Options to cache HTTP responses
Hi guzba!
I've been using curly on a website where caching the response is important. I'm curious to know how you would solve this problem in curly
What I have now is this (going off of memory so may not compile)
type ApiClient = object
curl: Curly
proc listResource(client: ApiClient, key: string): seq[Resource] =
client.curl.get(URL, ...).fromJson(seq[Resource])
# later, in my application
if cache.has(key):
return cache.get(key).fromJson(seq[Resource])
else:
let resources = client.listResource(key)
cache.set(key, resources.toJson())
This has a number of issues:
- I'm serializing the Nim type into my cache, rather than the raw HTTP response
- Very verbose
- I need to manage the cache based on a "key", which really corresponds to a specific GET request URL + parameters.

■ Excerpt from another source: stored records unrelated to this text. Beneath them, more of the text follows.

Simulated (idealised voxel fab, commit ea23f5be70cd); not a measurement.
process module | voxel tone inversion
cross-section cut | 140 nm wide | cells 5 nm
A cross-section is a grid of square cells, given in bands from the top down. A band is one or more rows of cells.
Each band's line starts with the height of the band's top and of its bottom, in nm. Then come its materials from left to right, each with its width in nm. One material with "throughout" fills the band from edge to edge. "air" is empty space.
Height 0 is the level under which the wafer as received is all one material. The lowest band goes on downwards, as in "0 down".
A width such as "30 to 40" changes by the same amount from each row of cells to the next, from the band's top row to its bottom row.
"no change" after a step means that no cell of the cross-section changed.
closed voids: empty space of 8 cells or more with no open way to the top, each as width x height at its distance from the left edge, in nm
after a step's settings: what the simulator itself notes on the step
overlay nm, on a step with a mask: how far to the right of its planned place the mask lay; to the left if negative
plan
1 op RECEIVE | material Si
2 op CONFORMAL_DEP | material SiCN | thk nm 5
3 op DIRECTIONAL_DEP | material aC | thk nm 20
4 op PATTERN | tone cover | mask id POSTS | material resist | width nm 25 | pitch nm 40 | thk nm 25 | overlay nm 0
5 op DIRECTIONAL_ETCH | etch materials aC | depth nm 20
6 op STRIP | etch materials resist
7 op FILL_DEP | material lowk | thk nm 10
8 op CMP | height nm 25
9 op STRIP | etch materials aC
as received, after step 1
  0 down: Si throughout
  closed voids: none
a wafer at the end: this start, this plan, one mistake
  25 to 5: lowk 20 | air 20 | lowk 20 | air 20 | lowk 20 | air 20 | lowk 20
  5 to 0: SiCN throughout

The other approach I've toyed around with looks like this:
type CachedCurl = object
curl: Curly
proc get(client: CachedCurl, url: string): Response =
if cache.has(url): return cache.get(url)
else: result = client.curl.get(url)
cache.set(url, result)
and then I use this object every time I write an API client. The main downside of this approach is that it is difficult to add caching after the fact. If someone else has written a client library to talk to an API that is using curly under the hood, I'll need to fork it to have it use my "CachedCurl" type instead.
One way around all of these solutions would be to introduce some sort of hooks API (like requests) to manipulate requests/responses more dynamically. That's a lot of additional complexity though.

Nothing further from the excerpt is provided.